On Poetry and the Common Good

Posted On 11:38 PM by Brandon Bertram |

Poetry and what?

What is this ever so enigmatic phrase “The Common Good?”

And what, even, is poetry?

Okay, that one’s easy...right?

Poetry is the harnessing of ideas, putting ideas to work by way of carefully chosen words, punctuation, line breaks, etc. It is images and metaphors. Poetry can be stories, conversations, abstractions. Poetry can be confessional, can be didactic.

According to Gwendolyn MacEwan,

Poetry has got nothing to do with poetry.
Poetry is how the air goes green before thunder,
is the sound you make when you come, and
why you live and how you bleed, and

The sound you make or don’t make when you die.
Now, I’m aware of the impossibility of pinning down words with ostensive definitions, poetry especially, so I cite our dear friend Mirriam Webster as just another example of how we define poetry:

Main Entry: po·et·ry
Function: noun
Date: 14th century
1 a: metrical writing : verse b: the productions of a poet : poems
2: writing that formulates a concentrated imaginative awareness of experience in language chosen and arranged to create a specific emotional response through meaning, sound, and rhythm
3 a: something likened to poetry especially in beauty of expression b: poetic quality or aspect .
With poetry being all these things and more, the questions still remain, what is the common good and what does Poetry have to do with it?

I’ll leave those questions to you to think about, as I myself am still pondering their plethora of possible answers.

At any rate, when I made my way out to CMU this morning to see Rhea Tregebov and Gregory Scofield read their poetry I was hoping they’d shed some light on this subject, seeing as the title of the event was Poetry and the Common Good. Instead I was treated simply to a traditional reading that saw Gregory pouring out passionate poems that bounce between English and Cree with a most amazing sense of rythm and cadence, and Rhea reading old and new poems and one, entitled “The Gardens of the Antarctic,” a poetic sci-fi dystopia about what it might be like if we consume ourselves to extinction (a speculation that doesn’t seem all that far-fetched anymore).

Maybe poetry is by its very nature acting towards a common good.

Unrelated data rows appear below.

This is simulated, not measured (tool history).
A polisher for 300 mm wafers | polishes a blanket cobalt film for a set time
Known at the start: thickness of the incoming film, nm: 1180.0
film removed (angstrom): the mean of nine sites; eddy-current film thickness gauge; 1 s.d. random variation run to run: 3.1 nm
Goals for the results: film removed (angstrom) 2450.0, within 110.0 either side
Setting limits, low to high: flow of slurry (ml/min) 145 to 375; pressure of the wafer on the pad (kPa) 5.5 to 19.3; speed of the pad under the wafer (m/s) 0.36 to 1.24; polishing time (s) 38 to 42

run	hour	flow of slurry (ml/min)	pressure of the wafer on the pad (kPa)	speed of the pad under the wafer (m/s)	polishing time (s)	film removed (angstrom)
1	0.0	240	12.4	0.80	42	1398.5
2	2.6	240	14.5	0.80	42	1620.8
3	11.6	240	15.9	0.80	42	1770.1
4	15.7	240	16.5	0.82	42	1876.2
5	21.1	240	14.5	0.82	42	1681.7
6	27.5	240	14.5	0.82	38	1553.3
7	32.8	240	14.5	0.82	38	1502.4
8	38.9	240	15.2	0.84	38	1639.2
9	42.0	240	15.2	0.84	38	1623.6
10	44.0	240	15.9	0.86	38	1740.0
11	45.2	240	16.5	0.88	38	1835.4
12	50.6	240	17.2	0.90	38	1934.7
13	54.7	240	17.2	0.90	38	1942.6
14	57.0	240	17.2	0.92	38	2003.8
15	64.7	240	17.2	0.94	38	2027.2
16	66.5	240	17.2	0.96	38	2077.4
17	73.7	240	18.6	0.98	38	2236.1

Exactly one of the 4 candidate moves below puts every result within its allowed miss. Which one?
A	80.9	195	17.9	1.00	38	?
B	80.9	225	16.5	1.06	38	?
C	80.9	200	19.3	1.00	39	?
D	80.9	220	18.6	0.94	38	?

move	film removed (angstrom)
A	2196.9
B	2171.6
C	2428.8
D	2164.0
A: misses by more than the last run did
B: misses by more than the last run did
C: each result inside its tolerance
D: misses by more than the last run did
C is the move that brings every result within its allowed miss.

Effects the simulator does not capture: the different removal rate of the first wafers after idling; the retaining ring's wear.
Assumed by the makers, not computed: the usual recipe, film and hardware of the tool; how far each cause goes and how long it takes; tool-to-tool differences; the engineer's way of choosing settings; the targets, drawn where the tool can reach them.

...poetry...is always political and subversive: it uses our foremost technological tool, the ur-tool that is language, against itself, against its tendency to be the supreme analytic and organizing instrument. In poetry, language is always a singer as well as a thinker; a lover as well as an engineer. It discovers and delights in its own physical being, as though it were an otter or a raven rather than simply the vice president in charge of making sense.

-Don McKay
Maybe poetry is by its very nature pushing us toward a common good, causing us to rethink normal and see that there might actually be a different way of going about things. Imagine that.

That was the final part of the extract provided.